DataFrames.jl icon indicating copy to clipboard operation
DataFrames.jl copied to clipboard

Feature Request: Automatic saving of metadata with arrow files

Open alex-s-gardner opened this issue 1 year ago • 2 comments

It would be great if a DataFrame and it's metadata could be saved to a single file. I believe that arrow supports this.

Right now metadata is not automatically saved when a dataframe is saved as an arrow file. I believe a PR was opened but it appears stalled.

It would be great to have this functionality.

current status of saving to arrow with metadata

using Arrow
using DataFrames

df = DataFrame(a = 1:3, b= 'A':'C')
Arrow.write("test.arrow", df)
df = DataFrame(Arrow.Table("test.arrow"))

colmetadata!(df, :a, "test", "hope this works"; style = :note)
colmetadata(df, :a, "test")

Arrow.write("test2.arrow", df)
df = DataFrame(Arrow.Table("test2.arrow"))
colmetadata(df, :a, "test")
ERROR: ArgumentError: no column-level metadata found for column "a"
Stacktrace:
 [1] colmetadata(df::DataFrame, col::Symbol, key::String, default::DataFrames.MetadataMissingDefault; style::Bool)
   @ DataFrames ~/.julia/packages/DataFrames/kcA9R/src/other/metadata.jl:367
 [2] colmetadata
   @ ~/.julia/packages/DataFrames/kcA9R/src/other/metadata.jl:360 [inlined]
 [3] colmetadata(df::DataFrame, col::Symbol, key::String)
   @ DataFrames ~/.julia/packages/DataFrames/kcA9R/src/other/metadata.jl:360
 [4] top-level scope
   @ ~/Documents/GitHub/ItsLivePlayground.jl/src/RiverTest.jl:41

alex-s-gardner avatar Nov 28 '24 22:11 alex-s-gardner

This is an issue with Arrow.jl. Hopefully the stalled PR will soon be merged and released by the maintainers.

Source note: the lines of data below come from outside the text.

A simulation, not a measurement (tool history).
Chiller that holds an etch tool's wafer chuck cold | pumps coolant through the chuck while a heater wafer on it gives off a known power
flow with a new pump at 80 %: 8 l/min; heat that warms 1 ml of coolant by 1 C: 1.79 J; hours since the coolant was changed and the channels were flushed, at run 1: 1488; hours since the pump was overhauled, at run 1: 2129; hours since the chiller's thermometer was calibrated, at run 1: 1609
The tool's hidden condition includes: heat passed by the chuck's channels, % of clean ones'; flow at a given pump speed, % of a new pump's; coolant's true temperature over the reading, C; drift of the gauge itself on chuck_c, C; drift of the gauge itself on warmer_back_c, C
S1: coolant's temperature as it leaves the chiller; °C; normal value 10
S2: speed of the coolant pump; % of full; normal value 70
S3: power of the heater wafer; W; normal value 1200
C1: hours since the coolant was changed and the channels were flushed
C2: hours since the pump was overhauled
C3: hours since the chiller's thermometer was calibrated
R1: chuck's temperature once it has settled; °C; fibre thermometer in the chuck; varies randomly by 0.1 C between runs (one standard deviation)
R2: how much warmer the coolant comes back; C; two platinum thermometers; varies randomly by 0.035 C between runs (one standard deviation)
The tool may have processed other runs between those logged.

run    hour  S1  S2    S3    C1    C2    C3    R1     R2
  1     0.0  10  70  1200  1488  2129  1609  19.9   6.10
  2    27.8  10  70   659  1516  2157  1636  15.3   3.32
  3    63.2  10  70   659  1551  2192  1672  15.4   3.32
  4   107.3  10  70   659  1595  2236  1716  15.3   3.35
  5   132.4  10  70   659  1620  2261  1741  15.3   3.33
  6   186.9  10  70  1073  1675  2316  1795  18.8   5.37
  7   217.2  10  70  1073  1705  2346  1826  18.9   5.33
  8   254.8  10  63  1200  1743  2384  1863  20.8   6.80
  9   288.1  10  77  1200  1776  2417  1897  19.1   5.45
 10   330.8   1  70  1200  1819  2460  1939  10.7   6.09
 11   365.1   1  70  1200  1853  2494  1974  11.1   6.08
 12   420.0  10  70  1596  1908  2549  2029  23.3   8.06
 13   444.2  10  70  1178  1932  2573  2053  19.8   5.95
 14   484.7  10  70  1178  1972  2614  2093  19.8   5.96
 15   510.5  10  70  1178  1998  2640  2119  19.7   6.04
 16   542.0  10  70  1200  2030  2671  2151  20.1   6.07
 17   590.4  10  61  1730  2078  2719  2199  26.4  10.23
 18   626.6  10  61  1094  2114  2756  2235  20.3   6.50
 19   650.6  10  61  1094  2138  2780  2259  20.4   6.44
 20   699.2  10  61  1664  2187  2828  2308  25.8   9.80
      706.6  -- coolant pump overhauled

bkamins avatar Nov 29 '24 12:11 bkamins

https://github.com/apache/arrow-julia/blob/2583a66f54ac4087bfe7ae34c1ffbab3cb3c81f6/src/table.jl#L365-L366

https://github.com/apache/arrow-julia/blob/2583a66f54ac4087bfe7ae34c1ffbab3cb3c81f6/src/write.jl#L48

It looks like this could be a simple change made in the generic implementation of the getmetadata function in Arrow.jl to support writing metadata?

It would have to get the metadata dictionary from DataAPI, and then convert the contents to strings.

asinghvi17 avatar Dec 18 '24 18:12 asinghvi17